And just look at some of their recommendations. More integrated and accessible communities? Increased employment? Year-round tourism? How could anybody not be on board with that? Ohhhh, wait, I think I see the problem. Bullet point number one. Younger and more ethnically diverse citizens and a multi-lingual community. I’ll let you draw your own conclusion why some people might have a problem with that, but it rhymes with “race his hum.”

Look, my biggest problem with what was done is that all these meetings and brainstorming sessions produced a list of things we need to pursue that should be pretty self-evident in the first place. More mass transit. Enhanced environmental quality. Creating a diversity of recreational, arts and quality of life offerings. What is wrong with these ideas?

The only thing I see on their punch list that I can’t really wrap my head around is the recommendation that we should create a historical district. I’m not really sure how one goes about doing that. Don’t you just build a district and then wait?

Maybe I’m missing something here. A lot of the angry voices I’ve heard in the wake of this thing are laboring under the impression that the vision for Hilton Head Island includes tearing down the gates and opening up private golf courses so we, the unwashed slovenly masses, can get our stink all over them. That phrase pops up in literally every angry letter to the [Island] Packet I’ve read: “eliminating gated communities.” I’m not seeing that anywhere in this vision.

It’s not about tearing down the gates. If you want to live behind the gates, live behind the gates. You worked hard for what you have, and God bless you for it. This is about building something outside the gates that will make Hilton Head Island a better place for everyone else. It doesn’t hurt you, it doesn’t affect you and, if you want to sequester yourself, it doesn’t even concern you.

But just know that if the island outside the gates turns out to be as nice as this vision is predicting, you’re more than welcome to step outside and share it with us. We promise not to get in a tizzy over it.

Opinion 2: Courtney Hampson

I’m quite excited about this month’s topic. Primarily because for the first time since I began writing this column (nearly a decade ago), I might be qualified to comment on the topic. Shoot. You might even call me an expert. Or at least on the cusp of expert status.

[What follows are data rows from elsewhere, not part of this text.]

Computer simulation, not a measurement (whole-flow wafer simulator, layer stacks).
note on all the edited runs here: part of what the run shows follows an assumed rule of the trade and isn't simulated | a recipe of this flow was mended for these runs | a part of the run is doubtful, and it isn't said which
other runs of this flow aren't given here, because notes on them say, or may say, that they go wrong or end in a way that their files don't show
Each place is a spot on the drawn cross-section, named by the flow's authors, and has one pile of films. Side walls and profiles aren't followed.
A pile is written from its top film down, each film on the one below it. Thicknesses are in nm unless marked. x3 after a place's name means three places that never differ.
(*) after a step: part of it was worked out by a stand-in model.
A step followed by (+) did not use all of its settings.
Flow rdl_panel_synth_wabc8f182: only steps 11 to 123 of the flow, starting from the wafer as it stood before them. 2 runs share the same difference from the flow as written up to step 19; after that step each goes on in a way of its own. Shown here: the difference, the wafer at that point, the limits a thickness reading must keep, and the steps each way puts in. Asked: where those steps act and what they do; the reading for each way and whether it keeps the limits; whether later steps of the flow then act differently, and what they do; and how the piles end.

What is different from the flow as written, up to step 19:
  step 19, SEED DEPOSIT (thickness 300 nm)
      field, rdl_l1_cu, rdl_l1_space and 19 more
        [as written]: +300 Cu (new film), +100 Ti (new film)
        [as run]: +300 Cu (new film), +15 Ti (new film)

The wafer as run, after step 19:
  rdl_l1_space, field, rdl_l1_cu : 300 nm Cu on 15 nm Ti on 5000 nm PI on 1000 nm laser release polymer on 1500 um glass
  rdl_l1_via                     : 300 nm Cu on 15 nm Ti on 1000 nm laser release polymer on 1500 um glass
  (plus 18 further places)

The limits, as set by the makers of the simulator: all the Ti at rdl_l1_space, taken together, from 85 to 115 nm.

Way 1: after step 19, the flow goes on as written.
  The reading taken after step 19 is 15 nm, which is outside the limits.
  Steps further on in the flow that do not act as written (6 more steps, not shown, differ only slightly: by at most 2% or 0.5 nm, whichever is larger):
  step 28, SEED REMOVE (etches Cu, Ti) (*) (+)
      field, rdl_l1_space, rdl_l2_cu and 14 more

When I am not penning prose to challenge Barry or teaching public communication, I am lucky enough to be employed by the Palmetto Bluff Development Company. It is the only job I’ve known in my 13 years in Bluffton and wildly different from what I did up north. If you had ever told me I would work for a real estate developer, I would have balked at the idea. But once I saw the place, I was smitten and the rest … is history.

And, indeed it is the history of the place that informs the present and the future.

In his epic ESPY Awards speech circa 1993, Jim Valvano said, “Know where you have been, where you are now, and where you want to be …”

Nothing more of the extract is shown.